Find Triplets to Satisfy $x+y+z+xy+yz+zx=xyz+1$

[anemone]

Determine all triplets $(x,\;y,\:z)$ of positive integers such that $x \le y \le z$ and

$x+y+z+xy+yz+zx=xyz+1$.

 

[mente oscura]

Determine all triplets $(x,\;y,\:z)$ of positive integers such that $x \le y \le z$ and

$x+y+z+xy+yz+zx=xyz+1$.

Hello.

Spoiler

(x+1)(y+1)(z+1)=2(1+xyz)

At a glance:

(1,0,0) \ (0,1,0) \ (0,0,1) \ (-1,-1,-1)

Only meets the two restrictions: (1,0,0)

Regards.

 

[eddybob123]

Spoiler

The above solution is not correct. The question asks for positive integers, and $0$ IS NOT POSITIVE!
$$2,4,13$$
$$2,5,8$$
$$3,3,7$$

 

[anemone]

Hello.

Spoiler

(x+1)(y+1)(z+1)=2(1+xyz)

At a glance:

(1,0,0) \ (0,1,0) \ (0,0,1) \ (-1,-1,-1)

Only meets the two restrictions: (1,0,0)

Regards.

Thanks for participating, mente oscura! But your answer isn't correct. I'm sorry.:(

Spoiler

The above solution is not correct. The question asks for positive integers, and $0$ IS NOT POSITIVE!
$$2,4,13$$
$$2,5,8$$
$$3,3,7$$

Yes, those three are the only solutions but if you don't mind me asking, I would like to see how you approached the problem, sounds good to you?

 

[Opalg]

Determine all triplets $(x,\;y,\:z)$ of positive integers such that $x \le y \le z$ and

$x+y+z+xy+yz+zx=xyz+1$.

[sp]If $x$ (the smallest of these numbers) is $\geqslant4$ then each of $x,y,z$ is $\leqslant\frac14yz$; and each of $xy,xz,yz$ is $\leqslant yz$. Therefore $x+y+z+xy+yz+zx \leqslant \frac{15}4yz$. But $xyz + 1>4yz > \frac{15}4yz$. So there cannot be any soluions with $x\geqslant4.$

If $x=2$ then the equation becomes $2yz+1 = yz + 3(y+z) + 2$, so that $yz - 3(y+z) = 1$, or $(y-3)(z-3) = 10$. The only positive integer solutions with $y\leqslant z$ are $(y-3,z-3) = (1,10)$ or $(2,5)$, giving $(y,z) = (3,13)$ or $(5,8).$

If $x=3$ then the equation becomes $3yz+1 = yz + 4(y+z) + 3$, so that $yz - 2(y+z) = 1$, or $(y-2)(z-2) = 5$. The only solution is $(y-2,z-2) = (1,5)$, giving $(y,z) = (3,7)$.

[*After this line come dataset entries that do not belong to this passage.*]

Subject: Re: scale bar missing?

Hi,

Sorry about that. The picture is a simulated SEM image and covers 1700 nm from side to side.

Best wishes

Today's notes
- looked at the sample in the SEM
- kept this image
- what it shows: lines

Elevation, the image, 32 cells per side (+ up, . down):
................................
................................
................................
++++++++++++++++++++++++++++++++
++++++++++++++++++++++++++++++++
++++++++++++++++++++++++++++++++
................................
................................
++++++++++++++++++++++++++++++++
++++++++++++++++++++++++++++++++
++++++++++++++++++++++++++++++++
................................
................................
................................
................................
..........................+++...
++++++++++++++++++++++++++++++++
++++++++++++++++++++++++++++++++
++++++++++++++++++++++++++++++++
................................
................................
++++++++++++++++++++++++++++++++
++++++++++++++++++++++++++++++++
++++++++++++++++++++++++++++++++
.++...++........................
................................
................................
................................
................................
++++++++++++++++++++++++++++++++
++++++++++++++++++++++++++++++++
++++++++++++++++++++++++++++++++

Thus the only solutions are those given by eddybob:$(x,y,z) = (2,3,13),\ (2,5,8),\ (3,3,7)$.[/sp]

 

[anemone]

Thank you Opalg for participating and also your well explained solution!

Solution provided by other:

Spoiler

Let $x-1=p$, $y-1=q$ and $z-1=r$, the equation may be written in the form $pqr=2(p+q+r)+4$, where $p,q,r$ are integers such that $r \ge q \ge p \ge 0$. Observe that $p=0$ is not possible, for then $0=2(p+q)+4$ which is impossible in non-negative integers. Thus we may write this in the form

$2 \left( \dfrac{1}{pq}+\dfrac{1}{qr}+\dfrac{1}{rp} \right) +\dfrac{4}{pqr}=1$.

If $p \ge 3$, then $q \ge 3$ and $r \ge 3$. Then left side is bounded by $\dfrac{6}{9}+\dfrac{4}{27}$ which is less than 1.

We conclude that $p=1$ or $p=2$.

Case I:

Suppose $p=1$. Then we have $qr=2(q+r)+6$ or $(q-2)(r-2)=10$. This gives $q-2=1, r-2=10$ or $q-2=2$ and $r-2=4$ (recall $r \ge q$). This implies $(p,q,r)=(1,3,12), (1,4,7)$

Case II:
If $p=2$, the equation reduces to $2qr=2(2+q+r)+4$ or $qr=q+r+4$. This reduces to $(q-1)(r-1)=5$. Hence $q-1=1$ and $r-1=5$ is the only solution. This yields $(p,q,r)=(2,2,6)$

Reverting back to $x, y, z$ we get three triplets $(x,y,z)=(2,4,13),(2,5,8),(3,3,7)$.